More than 1.9 million online TSB customers were unable to access their accounts after a botched upgrade to the bank’s IT systems last month.
TSB was transferring over accounts and customer information from a Lloyds system to one designed by its current owner, Spanish lender Sabadell.
The bank was sold by Lloyds to Sabadell in 2015 but TSB continued to pay to use its former owner’s IT systems while it designed a new platform.
Lloyds got in touch with TSB on the morning of April 23 to offer assistance in resolving the issues, the Financial Times reported.
However, TSB turned down the offer.
TSB may have 'hoped to get away with it', says MP
Labour MP on the cross-party Treasury select committee, John Mann, told the FT that TSB’s refusal to accept a hand from Lloyds showed that it failed to acknowledge the scale of the problem.

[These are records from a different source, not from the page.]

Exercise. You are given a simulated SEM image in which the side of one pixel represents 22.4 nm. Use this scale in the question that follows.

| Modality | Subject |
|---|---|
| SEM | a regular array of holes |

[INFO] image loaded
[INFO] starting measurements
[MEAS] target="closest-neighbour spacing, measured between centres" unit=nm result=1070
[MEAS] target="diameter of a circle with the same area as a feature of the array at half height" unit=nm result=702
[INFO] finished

Mann said it was a sign that TSB may have been “hoping to get away with it”.
“They were playing fast and loose with the customers and also with their reputation, which has been so damaged by it now,” he told the newspaper.
TSB 'calls in the calvary'
TSB drafted in IBM to help resolve the issues almost a week after the IT meltdown began.
The bank’s chief executive, Paul Pester, said he was “calling in the calvary to get this thing fixed”.
But four weeks on from the IT upgrade, customers were still reporting issues with accessing their accounts and transferring money.
In an effort to stop retail and business clients from jumping ship, TSB waived all overdraft fees and interest charges.
TSB has also raised the interest paid out on its standard current account to 5% on balances up to £1,500, up from 3%, for existing customers.